GEFS forecasts are issued four times a day, as indicated by the start_date and cycle. Only forecasts at midnight, cycle = "0" extend for the full 840 hour horizon. Other cycles 6, 12, 18 are provided only 16-day ahead, as mostly being of interest for short-term forecasts. (Though users should note that other NOAA products provide more much accurate and higher resolution short term forecasts than GEFS - though without uncertainty from ensemble members)

All variables are given at height 2m above ground, surface, or 10 m above ground as indicated in height column. See https://www.nco.ncep.noaa.gov/pmb/products/gens/ for more details on GEFS variables and intervals.

Common ways to filter the data before running collect() include start_date, site_id, variable, and horizon.

weather <- neon4cast::noaa_stage1()
# 5.7M rows of data:
weather |> 
dplyr::filter(start_date == "2022-04-01") |>
dplyr::collect()

Note: that noaa_stage1() defaults to the 00 cycle.

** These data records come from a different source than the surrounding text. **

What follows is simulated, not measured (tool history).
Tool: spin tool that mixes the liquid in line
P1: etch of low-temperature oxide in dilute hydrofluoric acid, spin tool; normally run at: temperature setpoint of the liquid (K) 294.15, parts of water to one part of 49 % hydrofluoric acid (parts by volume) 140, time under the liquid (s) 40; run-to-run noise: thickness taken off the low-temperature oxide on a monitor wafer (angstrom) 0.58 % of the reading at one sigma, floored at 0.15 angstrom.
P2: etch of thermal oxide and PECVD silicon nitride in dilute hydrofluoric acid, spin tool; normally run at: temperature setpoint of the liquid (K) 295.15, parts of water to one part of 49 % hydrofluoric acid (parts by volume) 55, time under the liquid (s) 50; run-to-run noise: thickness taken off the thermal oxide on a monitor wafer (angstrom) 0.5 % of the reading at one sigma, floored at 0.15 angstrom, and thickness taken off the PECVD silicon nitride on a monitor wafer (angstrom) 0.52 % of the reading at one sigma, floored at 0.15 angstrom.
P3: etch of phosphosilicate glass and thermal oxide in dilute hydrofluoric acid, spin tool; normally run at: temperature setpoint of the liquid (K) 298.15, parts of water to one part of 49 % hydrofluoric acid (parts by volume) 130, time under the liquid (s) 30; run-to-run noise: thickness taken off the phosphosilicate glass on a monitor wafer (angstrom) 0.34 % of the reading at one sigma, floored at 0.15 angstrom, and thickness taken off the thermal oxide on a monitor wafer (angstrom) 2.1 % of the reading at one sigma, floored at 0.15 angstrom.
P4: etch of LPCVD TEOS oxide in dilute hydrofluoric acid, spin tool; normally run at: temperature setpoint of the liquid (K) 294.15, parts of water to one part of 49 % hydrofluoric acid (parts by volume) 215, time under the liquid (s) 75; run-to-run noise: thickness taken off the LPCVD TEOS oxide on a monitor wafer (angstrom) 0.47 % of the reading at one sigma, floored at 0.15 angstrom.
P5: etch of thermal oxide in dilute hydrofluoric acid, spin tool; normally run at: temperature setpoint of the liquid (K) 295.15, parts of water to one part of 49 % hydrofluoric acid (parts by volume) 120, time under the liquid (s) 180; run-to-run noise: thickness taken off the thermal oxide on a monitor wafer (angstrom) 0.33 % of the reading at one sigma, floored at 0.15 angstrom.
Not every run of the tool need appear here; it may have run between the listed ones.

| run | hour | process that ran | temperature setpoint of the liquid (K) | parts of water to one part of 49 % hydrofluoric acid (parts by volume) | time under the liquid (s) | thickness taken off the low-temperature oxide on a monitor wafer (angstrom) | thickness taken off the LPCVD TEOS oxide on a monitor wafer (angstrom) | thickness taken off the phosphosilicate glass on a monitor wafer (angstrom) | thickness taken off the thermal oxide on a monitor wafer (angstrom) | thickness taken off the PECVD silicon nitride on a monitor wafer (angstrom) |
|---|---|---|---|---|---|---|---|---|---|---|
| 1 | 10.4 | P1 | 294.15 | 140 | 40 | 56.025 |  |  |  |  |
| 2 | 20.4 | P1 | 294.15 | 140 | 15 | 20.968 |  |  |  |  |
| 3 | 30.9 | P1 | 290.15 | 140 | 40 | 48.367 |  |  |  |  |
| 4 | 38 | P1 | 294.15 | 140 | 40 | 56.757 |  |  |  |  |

If you are using python tools (pyarrow) the endpoint is data.ecoforecast.org and the bucket is neon4cast-drivers/noaa/gefs-v12/stage1

Stage 1 has the following columns:

site_id: string : NEON site ID
prediction: double : forecasted value
variable: string : weather variable
height: string : height above ground for weather variable
horizon: double : number of hours in the future  family: string: class of uncertainty (ensemble)
parameter: int32 : ensemble member number  reference_datetime: timestamp[us, tz=UTC]: datetime of horizon 0  forecast_valid: string: period of time (in hours) that the predicted value applies  datetime: timestamp[us, tz=UTC] : datetime of forecast  longitude: double : location of NEON site  latitude: double : location of NEON site  start_date: string: date of horizon 0 (the initiation of the forecast)  cycle: int32: the UTC hour of the start_date of horizon 0 (the initiation of the forecast), possible values are 0, 6, 12, and 18.

9.1.2 Stage 2

Stage 2 is a processed version of Stage 1 and involves the following transforms of the data that may be useful for some modeling approaches:

• Fluxes are standardized to per second rates
  
• Fluxes and states are interpolated to 1 hour intervals
  

Ensemble member 31 only extends 16-days in the future

Variables are renamed to match CF conventions:

• TMP -> air_temperature (K)
  
• PRES -> air_pressure (Pa)
  
• RH -> relative_humidity (proportion)
  
• DLWRF -> surface_downwelling_longwave_flux_in_air (W/m^2)
  
• DSWRF -> surface_downwelling_shortwave_flux_in_air (W/m^2) 
• APCP -> precipitation_flux (kg/(m^2 s))
  
• VGRD -> eastward_wind (m/s)
  
• UGRD -> northward_wind (m/s)
  

weather_1hr <- neon4cast::noaa_stage2()
weather_1hr |> 
dplyr::filter(start_date == "2022-04-01" & site_id == "BART") |>
dplyr::collect()

Note: that noaa_stage2() defaults to the 00 cycle.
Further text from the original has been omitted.